I’ve been reflecting a lot on my journey as a songwriter. For those of you who don’t know, music is my first and forever love. Before anything else, I was a bass player, piano player, singer, and songwriter. For a long time, I thought that was my ultimate dream.
It’s been seven years since my last public performance, and lately, I’ve been asking myself—who was that girl, and where did she go? I’ve caught glimpses of her over the years, but I can’t say that Ashley Xtina ever truly made a comeback. (And let’s be real, she literally can’t—turns out Christina Aguilera trademarked Xtina, so that’s off the table. 😅)
But I miss that version of me. Sure, she was incredibly self-conscious, had no plan for the future, and could barely pay rent. But while she was clueless about a lot of things, Ashley Xtina was fearless. And that’s what made her a great songwriter and artist.
Ashley Xtina made me who I am today. Because of her, I know how to pitch myself, collaborate, research opportunities, and knock on doors until people know what I’m up to. But I also know that being an artist—while also leading a nonprofit in the music industry—burnt me out. Seeing what women go through in the industry (and experiencing some of those things firsthand), feeling the pressure to write music that was marketable, and being told I needed to develop a certain “look” to be appealing to labels and publishers… it was exhausting. It took away the creativity that made me fall in love with music in the first place.
At some point, I started associating music with scarcity. And when my social entrepreneurship venture started growing, I convinced myself that I had to choose between being good at business and being good at music.
I now realize that was the biggest lie I ever told myself.
So now, I’m trying to find my way back to her. Or maybe, a new and improved version of her. It’s exciting and terrifying at the same time, but life moves fast—and I don’t want to be afraid of embracing all sides of me. Even if, for now, music is just for me. Even if I don’t get on any stages soon.
It’s funny because, in a way, I’m trying to find my new artist voice and identity. What do I want to sound like? What do I want to write about? And the irony? I help thought leaders do this for a living. But doing the work for ourselves is always the hardest part.

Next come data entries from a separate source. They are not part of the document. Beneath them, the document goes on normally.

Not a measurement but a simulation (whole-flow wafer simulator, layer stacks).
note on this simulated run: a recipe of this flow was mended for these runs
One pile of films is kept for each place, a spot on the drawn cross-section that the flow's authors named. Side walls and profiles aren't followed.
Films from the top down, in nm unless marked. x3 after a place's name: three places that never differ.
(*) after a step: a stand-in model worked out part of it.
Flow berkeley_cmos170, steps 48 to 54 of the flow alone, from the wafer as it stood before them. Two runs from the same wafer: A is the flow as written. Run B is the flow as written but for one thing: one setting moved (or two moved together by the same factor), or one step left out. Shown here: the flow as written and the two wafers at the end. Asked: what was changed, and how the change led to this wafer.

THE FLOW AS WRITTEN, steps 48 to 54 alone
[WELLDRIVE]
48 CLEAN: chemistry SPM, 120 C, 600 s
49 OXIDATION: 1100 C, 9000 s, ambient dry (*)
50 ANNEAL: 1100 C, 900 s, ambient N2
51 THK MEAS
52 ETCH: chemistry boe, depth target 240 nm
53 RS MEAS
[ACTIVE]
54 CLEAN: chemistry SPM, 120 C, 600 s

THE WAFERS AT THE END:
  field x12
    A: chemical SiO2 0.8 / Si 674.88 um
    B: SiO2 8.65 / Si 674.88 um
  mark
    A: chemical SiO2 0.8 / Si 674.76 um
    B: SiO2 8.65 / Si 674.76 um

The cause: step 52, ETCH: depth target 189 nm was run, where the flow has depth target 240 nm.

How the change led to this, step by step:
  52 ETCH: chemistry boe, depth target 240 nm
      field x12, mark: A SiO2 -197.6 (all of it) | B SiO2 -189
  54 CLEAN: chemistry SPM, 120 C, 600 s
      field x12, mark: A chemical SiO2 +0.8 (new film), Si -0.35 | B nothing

Maybe I don’t have to choose. Maybe Ashley the author (aka La Jefa) and Ashley Xtina can merge into someone new—an artist who writes about identity, love, loss, pivots… all the things we experience but sometimes struggle to talk about. Because let’s be real, it’s often easier to sing about them.
So this year, I’m committing to this journey—to rediscovering my artistry. And if any of this resonates with you, maybe it’s time for you to find your creative outlet, too?
Let’s see where this takes us. 💫
xx
I am forever a big fan of singer Ashley.